I screwed with Lands of Texas, and a couple of other websites, for almost a year when looking for a few acres of country land. YMMV, but what I found was that if it's on Lands of Texas, it's ridiculously overpriced and/or seriously defective in some way (landlocked/no access, no possibility of electric or water, deed restricted, leased for surface mining). The wife and I wasted 12 - 15 weekends, and put thousands miles on my truck, driving out to look at property that was nowhere what we were looking for, flat out misrepresented, and/or overpriced. The one 'good' place we found on our own ended up costing us some bucks and months on a failed contract, because the property ended up having a Surface Mining Lease, less than a 1/2 mile from an active coal mine.

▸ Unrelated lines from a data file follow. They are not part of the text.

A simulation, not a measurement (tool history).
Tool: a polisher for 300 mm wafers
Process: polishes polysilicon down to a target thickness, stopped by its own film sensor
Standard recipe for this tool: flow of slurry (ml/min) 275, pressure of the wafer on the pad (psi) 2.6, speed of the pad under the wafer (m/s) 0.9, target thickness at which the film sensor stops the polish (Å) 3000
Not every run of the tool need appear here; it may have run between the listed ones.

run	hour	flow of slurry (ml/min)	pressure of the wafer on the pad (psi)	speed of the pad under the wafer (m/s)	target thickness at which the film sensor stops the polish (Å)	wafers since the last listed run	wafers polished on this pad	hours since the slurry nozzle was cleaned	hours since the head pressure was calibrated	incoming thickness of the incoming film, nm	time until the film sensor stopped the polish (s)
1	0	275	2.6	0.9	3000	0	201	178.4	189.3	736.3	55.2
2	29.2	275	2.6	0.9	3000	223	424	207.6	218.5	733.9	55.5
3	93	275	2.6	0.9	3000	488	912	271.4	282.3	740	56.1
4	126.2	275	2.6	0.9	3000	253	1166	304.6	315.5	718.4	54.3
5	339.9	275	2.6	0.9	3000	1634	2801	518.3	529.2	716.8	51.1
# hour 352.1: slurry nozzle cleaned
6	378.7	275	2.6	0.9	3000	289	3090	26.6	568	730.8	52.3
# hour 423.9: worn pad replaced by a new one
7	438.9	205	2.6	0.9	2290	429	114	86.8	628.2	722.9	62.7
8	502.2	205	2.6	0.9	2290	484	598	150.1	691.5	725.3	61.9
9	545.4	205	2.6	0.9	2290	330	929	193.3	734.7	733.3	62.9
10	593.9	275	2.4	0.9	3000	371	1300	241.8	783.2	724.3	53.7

Identify the area you are interested in, at least down to the county level, then sign a buyers agent contract with a realtor in that area. A buyer's agent contract cost you nothing, their pay comes out of the seller's 6% (3% for sellers realtor, 3% for the buyers realtor), it just says that after the agent starts showing you stuff, you will not stiff them on commission by going doing a side deal. A motivated buyers agent will put you on property before it ever hits a website, sometimes before it hits mls. If they don't hook you up within a couple of months (defined in the agreement you sign), you move on.
The lady we used spent almost 2 hours with us asking questions about what we were looking for, talking to us about properties we looked at but did not like, and taking notes: Was electric already on the property a requirement, elect at least elect one property line? Water well on the property already? If not, was water available at a reasonable drilling cost? Is there running water / surface water? Are roads state\county maintained, all weather, seasonal? Is there direct access to a public road or is it deeded access? Mineral rights, surface rights? Is there current oil production, pipeline easements? Is there a current ag, timber, or wildlife tax exemption (very valuable). Is it fenced? Cross fenced? Is it CRP land and when does the contract expire? Is the property, or part of it, in a floodplain?
Unless you have seen all of these questions answered in a Lands of Texas ad, get a realtor and save yourself time and money. Be ready to drop everything to drive out and look at property...fair priced listings a good realtor can turn you onto are not likely to stay on the market long.